As a first step, let’s understand…… What is an investment portfolio? The investment portfolio is nothing but a basket of assets and investments. The portfolio consists of Shares, Bonds, Debentures, Mutual Funds, Bank Fixed Deposits, Other debt investments, PPF, Gold, Property, etc. In short, any asset or investment which you have, can be considered in your investment portfolio.
Do you need different types of Portfolios?
It is important to avoid chaos in your investment. However, you also need to segregate the investments according to the changing needs at a particular point. Maintaining different portfolios is a disciplined way of managing your finances. Achieving your goal will be much easier and faster by adopting this strategy.

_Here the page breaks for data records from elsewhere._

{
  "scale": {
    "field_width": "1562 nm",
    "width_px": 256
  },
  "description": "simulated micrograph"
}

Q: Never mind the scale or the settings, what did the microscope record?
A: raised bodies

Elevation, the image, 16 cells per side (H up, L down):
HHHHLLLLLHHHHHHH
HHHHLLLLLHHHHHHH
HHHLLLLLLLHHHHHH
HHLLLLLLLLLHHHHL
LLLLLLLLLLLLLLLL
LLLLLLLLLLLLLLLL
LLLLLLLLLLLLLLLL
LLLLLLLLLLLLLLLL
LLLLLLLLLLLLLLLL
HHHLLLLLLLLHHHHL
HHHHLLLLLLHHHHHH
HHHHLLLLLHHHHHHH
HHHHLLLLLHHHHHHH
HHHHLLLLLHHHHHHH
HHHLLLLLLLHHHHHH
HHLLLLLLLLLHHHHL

What are the types of Portfolios?
Based on Time Frame:
- If your time frame is up to 3-4 years, you need to create a short-term portfolio. Liquidity and safety of capital are more important than returns in this type of portfolio. It consists of Debt/Liquid Mutual Funds, Bank FD, Bank RD.
- If your time frame is up to 5-7 years, you need to create a Medium-term portfolio. Moderate returns and capital appreciation are more important in this portfolio but without taking a high risk. It consists of Debt Mutual Funds, Hybrid Mutual Funds, Bank FD, National Saving Certificate, Other Post office investments.
- If your time frame is above 7 years, you need to create a Long term portfolio. High returns over inflation and wealth creation are the priority in this portfolio. It mainly contains Shares (Direct Equity) and Equity Mutual Funds, but investors can invest partial amounts in PPF/ NPS for stability, diversification, and tax efficiency.
Based on Risk Profile:
- If you are very conservative in nature and don’t want to take any risk, then guaranteed income schemes such as Post office schemes (Backed by Government) are suitable. In the Mutual Fund category, liquid mutual funds are most suitable. Here, safety of capital is of utmost importance than returns. However, if you have a long-term view, a combination of selective Mutual Funds and long-term debt schemes can be explored.
- If you are conservative in nature and want safety and stability of capital by taking very little risk, Debt or Conservative Hybrid Mutual Funds, Bonds, Debentures are most suitable. You can also explore NPS or PPF apart from Mutual Funds.
- If you are a moderate risk taker that means you want safety and stability of capital along with the appreciation of capital. For that, you are ready to take the average risk. Hybrid, Debt, and Large Cap Mutual Funds are most suitable for Moderate investors. Gold in the digital form can also be considered.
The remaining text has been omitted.